E.N. Story


10 more attractions in Prague

Prague, the Christmas fairytale has more to offer than just one season! Attractions  in Prague like the Church of our Lady Tyn, the alchemists’ alley (Golden Lane) and the Franz Kafka Museum incite you to discover them and get to see the medieval side of Prague. Finally, picturesque streets such as Nerudova, the artificial island of Kampa and the wonderful Strahov & Loreto monasteries will fill the time of any traveler.

Meet more attractions in Prague

Church of our Lady before Tyn

On the east side of the Old Town Square hides the Church of our Lady before Tyn. You will recognize it by its stunning bell towers that stand out among the buildings and by its impressive gothic architecture. It was named after Týn Square, which preceded the church and was a place of worship both for Prague’s residents and the foreign merchants, who visited the city. Do not hesitate to step inside and admire the artworks and statues of various Czech artists, as well as the oldest organ in Prague. Also, if you have the time and might, you can climb the bell towers’ 139 steps and enjoy the view of the Old Town Square. It is usually not crowded, as the entrance is quite stealthy and groups can visit only upon making appointments.

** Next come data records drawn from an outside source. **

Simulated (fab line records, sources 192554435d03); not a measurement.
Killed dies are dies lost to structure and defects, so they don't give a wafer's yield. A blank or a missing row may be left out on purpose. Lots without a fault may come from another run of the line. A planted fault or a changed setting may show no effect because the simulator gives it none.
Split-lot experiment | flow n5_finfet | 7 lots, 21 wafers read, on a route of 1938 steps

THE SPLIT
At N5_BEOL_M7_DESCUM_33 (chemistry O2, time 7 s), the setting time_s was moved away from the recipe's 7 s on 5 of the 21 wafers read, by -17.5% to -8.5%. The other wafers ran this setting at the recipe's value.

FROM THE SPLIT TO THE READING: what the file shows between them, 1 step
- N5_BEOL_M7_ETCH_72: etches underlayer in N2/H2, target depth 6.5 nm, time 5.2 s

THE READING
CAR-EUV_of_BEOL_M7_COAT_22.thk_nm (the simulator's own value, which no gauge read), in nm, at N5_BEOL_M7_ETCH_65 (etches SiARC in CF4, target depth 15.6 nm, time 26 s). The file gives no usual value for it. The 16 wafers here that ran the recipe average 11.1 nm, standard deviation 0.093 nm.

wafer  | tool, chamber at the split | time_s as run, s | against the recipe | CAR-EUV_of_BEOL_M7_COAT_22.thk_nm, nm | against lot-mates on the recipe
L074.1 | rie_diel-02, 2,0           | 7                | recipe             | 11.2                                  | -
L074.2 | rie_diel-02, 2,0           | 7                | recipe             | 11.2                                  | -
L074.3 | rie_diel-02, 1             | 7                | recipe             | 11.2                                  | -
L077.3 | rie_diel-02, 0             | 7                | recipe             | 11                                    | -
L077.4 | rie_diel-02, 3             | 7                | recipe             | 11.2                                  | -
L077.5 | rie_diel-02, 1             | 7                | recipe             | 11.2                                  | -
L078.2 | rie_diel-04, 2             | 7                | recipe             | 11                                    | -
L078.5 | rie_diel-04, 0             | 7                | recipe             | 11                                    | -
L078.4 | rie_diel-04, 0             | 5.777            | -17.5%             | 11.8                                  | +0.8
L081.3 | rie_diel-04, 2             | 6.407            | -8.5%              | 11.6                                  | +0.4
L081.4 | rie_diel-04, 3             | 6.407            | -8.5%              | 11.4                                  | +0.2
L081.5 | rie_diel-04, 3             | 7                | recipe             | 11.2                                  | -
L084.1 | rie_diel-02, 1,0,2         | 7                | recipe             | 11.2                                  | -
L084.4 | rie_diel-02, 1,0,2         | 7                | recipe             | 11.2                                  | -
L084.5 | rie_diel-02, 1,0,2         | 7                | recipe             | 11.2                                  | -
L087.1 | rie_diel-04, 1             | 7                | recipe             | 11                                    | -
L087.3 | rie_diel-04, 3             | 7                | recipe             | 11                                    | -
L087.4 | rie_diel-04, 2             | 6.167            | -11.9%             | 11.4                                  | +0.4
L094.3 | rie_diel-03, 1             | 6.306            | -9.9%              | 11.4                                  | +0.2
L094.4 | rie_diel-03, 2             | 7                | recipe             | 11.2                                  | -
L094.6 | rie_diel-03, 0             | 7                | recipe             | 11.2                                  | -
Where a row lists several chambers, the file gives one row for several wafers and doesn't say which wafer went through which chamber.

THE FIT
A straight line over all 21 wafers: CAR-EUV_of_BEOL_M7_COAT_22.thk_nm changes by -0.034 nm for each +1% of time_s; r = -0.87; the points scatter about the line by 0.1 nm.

Suggested visit time: 45 minutes-1 hour
Open: Tuesday-Saturday 10.00-13.00 & 15.00-17.00, Sunday 10.00-12.00.
Cost: Free (donations optional).

 The know-it-all says: the church’s towers differ in height by one meter, with the taller one standing for Adam (or Man) and the shorter one for Eve (or Woman)!

The Golden Lane (Street of Alchemists)

The Golden Lane is probably Prague’s most picturesque street. A narrow alley hidden inside the citadel, with tiny houses that one could think were made for dolls, rather than soldiers that guarded the castle. Yet in these colorful houses lived 24 families that later gave their spot to goldsmiths, famous characters and alchemists. Legend has it that in this street people were greatly preoccupied with alchemies in order to find the precious elixir of life and the magic recipe that would turn any kind of metal into gold. Myths and stories might lead your imagination to another era, but this scene stops in our time, as the street has been turned into a commercial-tourist attraction, which you can enter only by purchasing a ticket! Finally, it is worth mentioning that apart from a few houses that display armors and the goldsmiths’ and alchemists’ objects, the rest are souvenir shops and toy stores. Choose to visit it after 5pm, when it is free of charge and less crowded.

Suggested visit time: 30-45 minutes
Open: Everyday 09.00-16.00.
Cost: Standard ticket 10-12€*, reduced ticket (children aged 6-16) 6.50€*. Free for children under the age of 6 and people with special needs. *prices refer to the full ticket for the citadel.

 The know-it-all says: Franz Kafka lived in the house on the Lane’s no.22!

Saint Nickolas Church

It is the largest one out of three churches dedicated to Saint Nickolas. It is located in Mala Strana and it is visible from a lot of spots in the city. The wedding cake, as it is referred to by the locals (due to its color and structure) is an exemplar of baroque architecture, with its interior being rich with large statues, colorful murals and paintings. But what mostly impress the visitor, are its painted dome that reaches up to 70 meters and its pulpit with gilded cherubs. Even though it attracts lots of visitors, the church is clean and quiet. Visit in on an afternoon, if you would like to watch one of the concerts that are performed. Last but not least, brace yourselves and climb the 299 steps to admire a wonderful view of the city.

Suggested visit time: 1-2 hours
Open: Every day 09.00-16.00. Concerts: End of March to start of November: Wednesday-Monday at 18.00 (duration: 1 hour).
Cost: in 1787, Wolfgang Amadeus Mozart performed on the church’s organ.

 The know-it-all says: the church’s towers differ in height by one meter, with the taller one standing for Adam (or Man) and the shorter one for Eve (or Woman)!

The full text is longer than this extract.